Lastly, growing Kurdish autonomy has prompted Turkey’s strongman Recep Tayyip Erdogan, a vocal critic of the Assad regime, to send Turkish troops into Syria. Erdogan fears that Kurdish self-government in Syria’s Rojava province could rouse Kurdish separatist forces in the adjacent provinces of eastern Turkey.
The increasing investment of foreign parties has created a spiral of violence, in which no actor appears willing to compromise for fear of being perceived as weak. As positions harden, it is becoming all but impossible to find a solution acceptable to all sides.
Avenues for Peace
In some regards, the most straightforward option is a brokered peace between the regime and the opposition. This would likely result in a decentralization of power in Syria, through the creation of new federal government structures. Remarkably, the United States, Russia, and even Bashar al-Assad himself have at various points voiced support for a policy of federalization. Kurdish leaders have promoted their federation as a model for post-war Syria. Federalization, advocates argue, allows local religious and ethnic groups to retain their autonomy, while maintaining a central government that upholds law and order.

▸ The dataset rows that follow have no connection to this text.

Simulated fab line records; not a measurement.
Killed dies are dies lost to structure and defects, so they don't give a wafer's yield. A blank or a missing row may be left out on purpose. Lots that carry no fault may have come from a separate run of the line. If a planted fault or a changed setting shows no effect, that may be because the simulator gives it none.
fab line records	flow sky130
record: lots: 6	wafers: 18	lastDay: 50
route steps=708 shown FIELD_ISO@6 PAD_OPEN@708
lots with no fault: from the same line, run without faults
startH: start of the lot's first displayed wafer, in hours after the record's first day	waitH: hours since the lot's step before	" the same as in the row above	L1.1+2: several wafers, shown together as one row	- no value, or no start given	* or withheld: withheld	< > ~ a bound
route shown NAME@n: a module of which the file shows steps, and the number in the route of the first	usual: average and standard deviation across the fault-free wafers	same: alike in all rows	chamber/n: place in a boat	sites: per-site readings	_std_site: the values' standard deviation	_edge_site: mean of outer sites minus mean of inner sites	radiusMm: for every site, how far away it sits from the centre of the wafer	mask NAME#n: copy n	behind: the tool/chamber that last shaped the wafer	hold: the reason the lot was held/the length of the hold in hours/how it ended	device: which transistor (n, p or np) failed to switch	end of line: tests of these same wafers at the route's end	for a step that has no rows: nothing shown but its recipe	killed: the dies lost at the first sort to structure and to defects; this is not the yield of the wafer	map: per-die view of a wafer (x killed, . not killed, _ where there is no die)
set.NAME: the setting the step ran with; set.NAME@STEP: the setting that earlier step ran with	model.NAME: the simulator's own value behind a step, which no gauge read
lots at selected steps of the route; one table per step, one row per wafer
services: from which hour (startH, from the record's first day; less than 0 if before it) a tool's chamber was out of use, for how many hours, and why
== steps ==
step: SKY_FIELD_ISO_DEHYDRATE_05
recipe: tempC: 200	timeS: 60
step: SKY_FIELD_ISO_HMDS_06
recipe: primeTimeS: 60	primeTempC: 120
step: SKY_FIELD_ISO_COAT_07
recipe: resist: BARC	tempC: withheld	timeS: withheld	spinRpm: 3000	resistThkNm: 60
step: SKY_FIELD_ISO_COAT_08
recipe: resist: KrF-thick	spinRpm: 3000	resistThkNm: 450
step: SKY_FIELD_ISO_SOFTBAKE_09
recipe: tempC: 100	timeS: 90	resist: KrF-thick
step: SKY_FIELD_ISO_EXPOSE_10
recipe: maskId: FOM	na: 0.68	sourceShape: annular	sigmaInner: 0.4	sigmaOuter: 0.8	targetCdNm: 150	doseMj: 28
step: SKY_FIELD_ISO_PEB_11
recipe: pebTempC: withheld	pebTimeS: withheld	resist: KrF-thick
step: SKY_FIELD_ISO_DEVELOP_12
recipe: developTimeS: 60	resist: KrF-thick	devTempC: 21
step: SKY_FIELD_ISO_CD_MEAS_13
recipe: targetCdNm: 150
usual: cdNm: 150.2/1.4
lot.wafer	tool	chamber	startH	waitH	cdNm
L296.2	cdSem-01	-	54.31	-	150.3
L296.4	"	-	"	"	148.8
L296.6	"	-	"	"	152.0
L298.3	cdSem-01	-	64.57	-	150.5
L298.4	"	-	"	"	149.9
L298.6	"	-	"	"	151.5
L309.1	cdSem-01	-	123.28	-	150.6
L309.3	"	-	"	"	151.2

However, a decentralized Syrian state, as envisioned by Putin and his allies, would still be headed by Bashar al-Assad. Nikki Haley, United States ambassador to the United Nations, has been clear in her disapproval of the Syrian tyrant: “It’s going to be hard to see a government that’s peaceful and stable with Assad.” Nor would the Syrian opposition, which has hinged its peace negotiations on Assad’s removal from office, likely agree to this deal. “There is a war criminal still in office,” Szybala underscored, a dilemma that brokered federalization would do nothing to address.
Alternatively, if Assad could be forced to relinquish power, Russia and Syria’s minorities might be willing to institute a coalition government and divide power between the various ethnic and religious groups. A power-sharing regime would enshrine the principles of joint exercise of power, proportionate distribution of parliamentary seats, and local autonomy in a newly drafted constitution.
If Syrians are looking for a model of “consociational democracy,” they might turn to neighboring Lebanon. Though power sharing in the country has encouraged corruption, clientelism, and inefficiencies, it has also allowed Lebanon to remain relatively stable over the past three decades.
Still, for all of their similarities, Lebanon and Syria differ greatly in their ethnic makeup. While the three major religious groups in Lebanon comprise a roughly equal share of the population, almost 70 percent of Syrians are Sunni Muslims. For the Alawite elite to freely give up their power, minorities would likely need to be enticed by special privileges under the new system. If not, proportionate representation in Syria could lead to the marginalization of ethnic minorities.
Furthermore, Assad’s removal from power is becoming increasingly unlikely. Complete regime change would most likely require large-scale U.S. intervention and a prolonged period of nation building, both of which are highly unlikely given isolationist public opinion in the United States and fervent Russian opposition abroad. Neep explained that as Western calls for Assad to step down have slowed to a trickle, the regime has consolidated power in areas under its control, empowered by consistent Russian support.
Divided for Good
Realistically, neither the government nor the opposition is likely to regain control of Syria in its pre-2012 borders. Bashar al-Assad is almost certain to maintain his grip over the coastal strip between Damascus, Aleppo, and the Mediterranean. At the same time, the majority-Kurdish “Syrian Democratic Forces” in the north have proven remarkably resilient in the face of incursions from ISIS, Turkey, and Assad’s army.
No major faction has yet dared address the elephant in the room—the very realistic prospect of partition. Almost all foreign powers remain publicly opposed to dividing the country along ethnic and religious lines. Partition recalls darker periods of the Middle East’s history, when borders were created with the stroke of a pen and conflicts solved by the forced resettlement of minority ethnic groups.
Yet if military forces reach a stalemate and internationally negotiated peace deals continue to fail, the various actors might reach a tacit agreement on dividing the country into respective spheres of influence. Partition is the solution that no one wants, but the one most everyone might be willing to accept. “The first block to go would be the Kurdish canton in the north,” predicted Szybala. In one likely scenario, Assad would retain control over the west and parts of the south, the Syrian Democratic Forces would keep the north, and the east and parts of the south would be split between a mix of government and opposition forces. This formulation also suits many of the international players involved: Russia keeps its military bases in Syria, Iran preserves its Shia-controlled corridor to Hezbollah, and both the Sunni states and the United States increase their influence in the country.
The graffiti written onto the walls of Dara’a cannot be erased again. The trust eroded by an oppressive police state, sectarian violence, terrorist insurgency, and mass executions will be hard to regain. Currently, the conflict shows few signs of stopping: “In the immediate future, I don’t think there is any chance for peace,” Szybala told the HPR. Real peace seems as unlikely as a reversal to the status quo ante before the Arab Spring. The Syrian Civil War, launched with the intention of transforming Syria, may in the end only prove capable of shattering the country.